A groan of despair rippled through the stricken early-years sector when the autumn statement at last revealed which nurseries will get to deliver this. Free? Only if parents can find a place. Many nurseries have been unable to survive on government rates, with a 50% rise in closures in the last financial year. Ofsted reports a net loss of 400 nurseries in a year, and tens of thousands of places gone. The Early Years Alliance’s own charitable nurseries have only 42 left out of 132, which operate in deprived places that the New Economics Foundation calls childcare “deserts”.

To understand the government’s attitude, look closely at its language. Note how it calls it “childcare”: a babysitting service, not nursery or early-years education. Note how it never mentions children’s wellbeing: the chancellor’s budget speech spoke only of the economy’s “million vacancies”, the need for “tackling labour shortages” and getting more mothers back into work. “For many women, a career break becomes a career end,” he said. This is economics, not education or social policy.

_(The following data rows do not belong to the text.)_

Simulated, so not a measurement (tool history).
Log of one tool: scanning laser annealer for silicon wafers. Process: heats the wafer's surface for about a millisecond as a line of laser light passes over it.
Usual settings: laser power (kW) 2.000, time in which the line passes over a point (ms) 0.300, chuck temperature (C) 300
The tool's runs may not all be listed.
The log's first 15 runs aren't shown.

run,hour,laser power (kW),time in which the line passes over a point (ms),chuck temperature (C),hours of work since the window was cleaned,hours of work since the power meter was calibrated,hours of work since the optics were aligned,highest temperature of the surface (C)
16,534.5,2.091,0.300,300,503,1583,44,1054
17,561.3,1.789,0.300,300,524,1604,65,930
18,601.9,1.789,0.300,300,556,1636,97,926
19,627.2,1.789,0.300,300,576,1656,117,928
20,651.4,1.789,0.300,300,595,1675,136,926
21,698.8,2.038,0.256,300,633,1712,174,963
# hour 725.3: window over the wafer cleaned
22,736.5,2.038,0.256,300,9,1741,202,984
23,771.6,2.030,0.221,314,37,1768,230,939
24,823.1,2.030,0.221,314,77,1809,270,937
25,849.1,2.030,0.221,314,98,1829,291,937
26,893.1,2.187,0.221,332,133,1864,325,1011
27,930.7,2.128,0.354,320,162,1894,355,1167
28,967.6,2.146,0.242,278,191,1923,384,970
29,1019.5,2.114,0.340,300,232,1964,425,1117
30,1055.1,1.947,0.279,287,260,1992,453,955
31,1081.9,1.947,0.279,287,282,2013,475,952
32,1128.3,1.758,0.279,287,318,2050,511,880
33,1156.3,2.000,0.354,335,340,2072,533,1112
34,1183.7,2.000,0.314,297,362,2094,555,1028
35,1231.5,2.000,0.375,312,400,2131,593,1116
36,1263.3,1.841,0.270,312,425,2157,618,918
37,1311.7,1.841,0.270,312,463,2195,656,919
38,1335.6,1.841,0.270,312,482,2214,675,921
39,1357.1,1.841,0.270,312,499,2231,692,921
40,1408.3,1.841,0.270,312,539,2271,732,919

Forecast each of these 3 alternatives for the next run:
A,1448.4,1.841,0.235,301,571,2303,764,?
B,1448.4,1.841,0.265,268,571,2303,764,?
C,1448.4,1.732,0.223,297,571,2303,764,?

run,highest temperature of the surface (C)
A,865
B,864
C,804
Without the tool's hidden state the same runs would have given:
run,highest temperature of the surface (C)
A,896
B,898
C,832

Labour’s largely lost Sure Start programme led to the creation of 3,500 centres to nurture families and children and focus on child development. Research shows that a child’s critical first years all but determine their future: Sure Start aimed to narrow the gap between the most disadvantaged children and the rest before primary school. Sure Start centres were a haven for families with any problems, or just places for comfort, company and advice. There were health visitors too, as well as trained nursery teachers, parent-run drop-in cafes, parenting groups, English language classes and employment advice – but they were mostly swept away in 2010 by the brutal cuts of Michael Gove and George Osborne. Rather predictably, the educational gap between rich and poor children has widened since then.

Under this government, perversely, children of the most disadvantaged families don’t qualify for Jeremy Hunt’s free “childcare”. To be eligible, both parents – or the single parent – must work at least 16 hours a week. But that rules out many families with all manner of problems and obstacles whose children need early help the most – and ignores the evidence that underpins programmes such as Sure Start. US research followed poor children on an early-years programme for 30 years. Every $1 spent on intensive early support saved $16 later in life, as those children needed less social security or mental health care; and fewer committed crimes, with more of them in work and able to own their own homes.